CHANGES IN THE BUDGET TARGETS
Economic fundamentals have changed a lot since these targets were fixed
By SHABBIR H. KAZMI
Sep 20 - 26, 2004
The government has set a number of targets for the current financial year. Even at that time of announcement these targets were termed 'over ambitious'. There is a growing feeling that some of these have to be revised in the light of changing economic fundamentals. The targets needing re-evaluation are: GDP growth rate, inflation rate, fiscal deficit and trade deficit. One may say that the very idea or revising targets sounds completely outrageous because the first quarter is still not over.
Against a GDP growth target of 6.6% and an inflation rate of 5% for the current financial year, Pakistan is expected to achieve growth of 6.4-6.5% on the back of a 5.5-6% inflation rate. It is the result of underperformance by the agricultural sector and rising core inflation. The fiscal deficit may touch 4.5% against a target of 4%. Due to increase in administration expenses one is likely see an offset of the expected increase in the CBR collections. At the same time, Pakistan's trade deficit is likely to exceed the target by US$ one billion due to faster than projected growth in imports. This will put further pressure on rupee experiencing erosion in value against dollar.
After reporting real economic growth of 6.4% in FY04, the government, in line with its medium-term target of 8% growth by 2007, set a 6.6% GDP growth target for the current financial year. While the services and industrial sector are expected to attain and possibly even beat the growth targets during the year, the agricultural sector is likely to fall short of the 4% growth target that was set for it as a result of the lower than expected availability of water. At this stage analysts expect GDP growth not to meet the target.
The government set a 5% target for 2004-05 and onwards. Last year the factors responsible for inflation were rising petroleum and food prices and house rent. This year the government has taken steps to control these drivers. These steps include (I) the hit the government has chosen to take on its revenues in order to avoid passing on the impact of high international oil prices to local consumers and (II) the import of wheat to meet any potential shortfall. However, inflation still seems to be accelerating. The problem this year is that even though fuel and wheat prices have been controlled to some extent, prices of other items have increased, thus causing inflation to shoot up over 9% YoY and core inflation to shoot up by over 6% YoY.

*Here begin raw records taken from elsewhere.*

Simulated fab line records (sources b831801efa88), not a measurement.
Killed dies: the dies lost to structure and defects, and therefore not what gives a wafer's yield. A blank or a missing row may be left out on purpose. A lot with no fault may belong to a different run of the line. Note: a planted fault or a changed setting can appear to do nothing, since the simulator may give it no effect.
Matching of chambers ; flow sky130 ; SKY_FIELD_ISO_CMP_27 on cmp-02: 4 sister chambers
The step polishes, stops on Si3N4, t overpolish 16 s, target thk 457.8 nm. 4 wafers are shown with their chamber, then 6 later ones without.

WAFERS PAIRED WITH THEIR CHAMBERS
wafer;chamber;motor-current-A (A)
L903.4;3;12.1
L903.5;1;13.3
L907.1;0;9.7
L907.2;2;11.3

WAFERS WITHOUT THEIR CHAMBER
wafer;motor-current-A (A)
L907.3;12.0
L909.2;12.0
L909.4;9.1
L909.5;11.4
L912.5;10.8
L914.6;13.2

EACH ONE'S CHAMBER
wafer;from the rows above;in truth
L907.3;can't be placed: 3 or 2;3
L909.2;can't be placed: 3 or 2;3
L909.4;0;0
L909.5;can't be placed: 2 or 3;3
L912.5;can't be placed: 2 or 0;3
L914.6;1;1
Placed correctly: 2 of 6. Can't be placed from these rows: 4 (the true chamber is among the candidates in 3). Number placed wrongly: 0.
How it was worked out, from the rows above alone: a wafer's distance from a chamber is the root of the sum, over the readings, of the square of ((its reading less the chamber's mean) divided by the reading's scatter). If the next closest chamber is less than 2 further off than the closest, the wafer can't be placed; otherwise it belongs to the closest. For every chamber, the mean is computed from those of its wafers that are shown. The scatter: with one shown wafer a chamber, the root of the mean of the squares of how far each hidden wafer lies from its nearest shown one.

At the beginning of new financial year, the government set a target of Rs 580 billion for tax revenues, which represents a rise of 14% over last year's target of Rs 510 billion. The raise came as a result of expectations of greater than 6.4% real growth in the Pakistani economy coupled with 5% inflation and a broadening of the tax base. However, the higher than targeted collections in July on the back of increased indirect tax collections, and the increased likelihood of greater than 5% inflation led the IMF's visiting mission to encourage the CBR to raise its collections target for the current financial year. The CBR has suggested a revised collection target of Rs 590 billion. Some analysts believe that CBR is likely to achieve the revised target and possibly surpass it.
However, they also fear that Pakistan's fiscal deficit is likely to touch 4.5%, above the targeted 4%. The reasons for higher fiscal deficit are said to be reduced collection of Petroleum Development Surcharge and higher administration cost. The government decided not to pass on the impact of high international oil prices to local consumers. Higher administration cost is likely to be there because of a huge new Federal Cabinet. It is feared that the government will indulge in higher bank borrowing, beyond the Rs 45 billion that was targeted for the year. This will also lead to crowding out private sector borrowing.
As per Pakistan's Trade Policy, exports are expected to grow at 11% and imports are projected to grow at 8% during financial year 2004-05 resulting in a trade deficit of US$ 3 billion. Given current export and import growth pattern it is expect that while exports will meet their 11% growth target, imports are likely to grow by a much more rapid 15% rate during the current financial year. This is because of the continued rise in import of machinery and raw materials. This trend is likely to boost the trade deficit close to US$4 billion. This will further worsen the exchange parity.
It may be true that Pakistan has succeeded in achieving even the most difficult targets in the past. However, it is also necessary to fix realistic targets and then make concerted efforts to achieve them. While the present government has the potential to overcome the internal factors, some of the external factors, affecting the economy, are certainly beyond control.